But if a star system were surrounded by a Dyson Swarm, millions or even billions of free floating habitats and space stations orbiting the star, that's actually something we could detect. We know that isn't happening all over the galaxy, because we actually probably wouldn't miss that.
The Malthusian Theory. Generally considered invalid these days.
I don't think that's accurate to say at all. If anything, our current climate crisis points out that there are potentially multiple ways that we are nearing population limits. Sure, we could move to cleaner energy and prevent population growth from impacting the planet, but we aren't doing that, not fast enough.
We keep using more and more land for farming, and that often means destroying existing habitats, which has a real ecological cost. We could prevent the destruction of more habitats with advances in vertical farming, but generally speaking, those methods require more energy and have larger carbon footprints.

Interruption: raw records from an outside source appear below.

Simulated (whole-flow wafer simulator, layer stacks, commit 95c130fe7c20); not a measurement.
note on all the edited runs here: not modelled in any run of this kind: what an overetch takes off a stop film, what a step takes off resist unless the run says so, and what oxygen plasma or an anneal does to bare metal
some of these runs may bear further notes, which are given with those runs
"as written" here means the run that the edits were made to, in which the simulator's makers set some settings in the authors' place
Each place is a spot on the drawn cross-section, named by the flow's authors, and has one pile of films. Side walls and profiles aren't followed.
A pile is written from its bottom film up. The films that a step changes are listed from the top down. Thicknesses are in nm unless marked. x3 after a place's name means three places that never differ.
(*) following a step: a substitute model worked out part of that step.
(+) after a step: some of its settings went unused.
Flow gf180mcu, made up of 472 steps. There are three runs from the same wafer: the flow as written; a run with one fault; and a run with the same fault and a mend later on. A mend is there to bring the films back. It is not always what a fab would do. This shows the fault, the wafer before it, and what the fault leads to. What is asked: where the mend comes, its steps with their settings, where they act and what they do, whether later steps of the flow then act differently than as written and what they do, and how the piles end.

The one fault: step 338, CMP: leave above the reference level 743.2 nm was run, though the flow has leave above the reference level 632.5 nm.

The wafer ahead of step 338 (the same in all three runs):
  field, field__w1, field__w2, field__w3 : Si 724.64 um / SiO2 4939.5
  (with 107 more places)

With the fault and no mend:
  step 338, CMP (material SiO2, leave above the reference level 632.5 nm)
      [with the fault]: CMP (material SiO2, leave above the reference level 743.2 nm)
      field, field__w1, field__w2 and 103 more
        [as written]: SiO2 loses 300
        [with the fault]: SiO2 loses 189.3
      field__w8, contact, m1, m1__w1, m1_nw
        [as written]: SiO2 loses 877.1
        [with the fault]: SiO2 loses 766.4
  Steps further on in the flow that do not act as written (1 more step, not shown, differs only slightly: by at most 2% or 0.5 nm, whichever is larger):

And ultimately, even if agricultural techniques keep up, there are simply other limits. For instance, you can't just generate more energy forever. Even with a mastery of fusion power, making free energy out of water, at some point the generation and use of energy heats the planet too much directly. You don't reach that point until your generating energy for trillions of people, but that's a hard limit, boiling the planet is not an option.
I'm thinking when human populations reach excessive densities, some plague will come along and thin us out. We're probably in that zone already.